Mysterious humming sound in Fort Greene driving some residents crazy
NEW YORK -- No one seems to know what's been causing a strange humming sound in Brooklyn.
The mysterious sound emanating through parts of Fort Greene has been driving some neighbors crazy, CBS2's Kevin Rincon reported Thursday.
"It's profoundly annoying," one woman said. "It sounds like somebody putting their finger on a glass cup and running it around the top of the cup."
"It sounds very much like a resonance, a harmonic resonance like if you can picture someone rubbing the top of a crystal glass or a tuning fork," said Mo Hussain.
Hussain took a video walking home one night. He said he's noticed the sound for over a year.
"I liken it to like some sort of alien invasion, as you're walking around even in the middle of the night, you hear this hum off in the background and you wonder what could that be," said Hussain.
"You know, I thought about that, and they're only landing in the middle of the night," said Adrina Banks.
Banks believes it's related to construction, but admitted it could be anything.
"It's just this consistent humming that doesn't seem to go away and goes on for hours," said Banks. "It's so piercing that it keeps you up."
Neighbors have called 311, but they say the sound stops when the Department of Environmental Protection shows up.
"As soon as you think OK well now I've gotten used to it, now I'm ready to live my life with this noise, then it goes away. You're like that's great, and then it comes back," said Jacob Baskin.
"The timing of it makes me sort of believe that at times anyways, makes me sort of believe that there's some sort of equipment being run and they sort of try to turn it off and on in ways that don't disrupt people," said Hussain.

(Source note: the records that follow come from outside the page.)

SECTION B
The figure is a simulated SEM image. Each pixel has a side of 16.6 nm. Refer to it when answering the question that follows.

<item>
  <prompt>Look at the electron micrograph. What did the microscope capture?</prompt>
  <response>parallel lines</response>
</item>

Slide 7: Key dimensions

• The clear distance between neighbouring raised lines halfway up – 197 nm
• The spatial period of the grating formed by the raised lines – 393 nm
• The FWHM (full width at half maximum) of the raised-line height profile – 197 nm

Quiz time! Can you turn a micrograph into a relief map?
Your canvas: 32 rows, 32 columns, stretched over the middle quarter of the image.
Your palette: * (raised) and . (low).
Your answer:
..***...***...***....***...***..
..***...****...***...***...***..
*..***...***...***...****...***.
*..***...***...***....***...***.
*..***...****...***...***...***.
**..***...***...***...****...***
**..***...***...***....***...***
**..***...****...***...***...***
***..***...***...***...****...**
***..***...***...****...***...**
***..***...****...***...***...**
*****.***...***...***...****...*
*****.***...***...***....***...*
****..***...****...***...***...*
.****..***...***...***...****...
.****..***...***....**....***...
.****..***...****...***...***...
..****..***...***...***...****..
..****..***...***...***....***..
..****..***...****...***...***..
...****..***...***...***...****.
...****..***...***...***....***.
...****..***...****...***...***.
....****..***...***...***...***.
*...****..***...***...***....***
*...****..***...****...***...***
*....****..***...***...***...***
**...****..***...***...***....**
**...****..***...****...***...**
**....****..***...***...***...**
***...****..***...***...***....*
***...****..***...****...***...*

Some residents turned to online forums to mark when the noise starts and stops. But tracking it isn't easy.
"Like base notes they disperse easily but they're hard to pinpoint, and this sound has that quality that's really hard to locate," a resident said.
Plenty of people in the neighborhood are concerned the noise could have larger psychological impacts. They hope speaking out eventually brings peace and quiet.